Thursday, September 04, 2008

Grapevine September 7 2008 Market

this week
- What's Coming To The Market This Week?
- Cooking Ideas - Summer Corn Chowder

School is back in session but it looks like we are still in for summertime weather this weekend. It's probably a good weekend to put in a few more plants and get a jump start on next year.

Like many other people, a number of vendors are coming back after taking a vacation. Check the list below for returning vendors. It is the first weekend of the month so it's Market Jam with Josh this Sunday. Down at the front of Rieke Elementary there is a Sidewalk Chalk Festival sponsored by the Wilson Area Arts Council. Stop by to see artists in action and add your own as well.

See you on Sunday!

Eamon Molloy
Market Manager

What's Coming To The Market This Week?

The late summer fruit harvest continues to be bountiful. You'll find apples, figs nectarines, pears, peaches and plums this week. Many varieties of melons will be readily available as will strawberries, raspberries and blackberries. The blueberry season is winding down so you will find blueberries but in much smaller quantities than in prior weeks.
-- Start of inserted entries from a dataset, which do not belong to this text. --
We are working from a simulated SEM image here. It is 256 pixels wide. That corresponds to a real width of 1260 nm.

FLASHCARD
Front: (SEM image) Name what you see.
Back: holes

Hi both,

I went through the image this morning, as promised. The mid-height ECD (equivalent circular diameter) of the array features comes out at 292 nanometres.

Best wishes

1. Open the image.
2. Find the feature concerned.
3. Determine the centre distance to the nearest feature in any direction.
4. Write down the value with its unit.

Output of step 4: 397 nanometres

Tomatoes, corn, squashes and pole beans will be plentiful this weekend. You'll also find eggplant, lettuce, chard, cabbage, carrots, broccoli, beets, radishes and a lot more. The early chantarelles are coming in and are in good supply. Check the availability list for the complete list of who's coming this weekend and what they expect to be selling.

Boyco Food
Cherry Country
Little Pots and Pans
Sundance Lavender
Vanveen Bulb

Salubrious (back in October)

Cooking Ideas - Summer Corn Chowder

Here is another recipe from Culinate. This recipe is fairly simple and doesn't take all that long to make. While the recipe calls for a russet potato, yukon gold would work well too. If you want a printable version of the recipe, just click here or on the recipe title below. Enjoy!

Summer Corn Chowder (from the Jamie Passaro collection at

6 ears fresh sweet corn
6 cups chicken or vegetable broth
2 cloves of garlic, peeled and bruised
1 russet potato, peeled and cut into ½-inch dice
2 cups milk
Salt and pepper, to taste
¼ lb. slab bacon (rind removed), cut into ¼-inch dice
1 medium onion, cut into ¼-inch dice
4 medium ripe tomatoes, seeded and cut into ¼-inch dice
¼ cup slivered fresh basil

1. Strip corn from cobs; set aside.
2. Simmer cobs, broth, and garlic in a pot, partially covered, for 10 minutes. Discard cobs and garlic. Stir in the potatoes and half of the reserved corn. Simmer, partially covered, until potatoes are tender, 10 to 12 minutes. Puree; transfer to a bowl. Stir in the milk, salt, and pepper; reserve.
3. Cook the bacon in a pot over low heat to render the fat, about 6 minutes. Add the onion; cook for 10 minutes. Add the reserved soup and remaining corn; simmer for 8 minutes. Stir in the tomatoes and basil. Serve immediately.


When necessary, add 2 tablespoons of olive oil to the pot if your bacon is lean.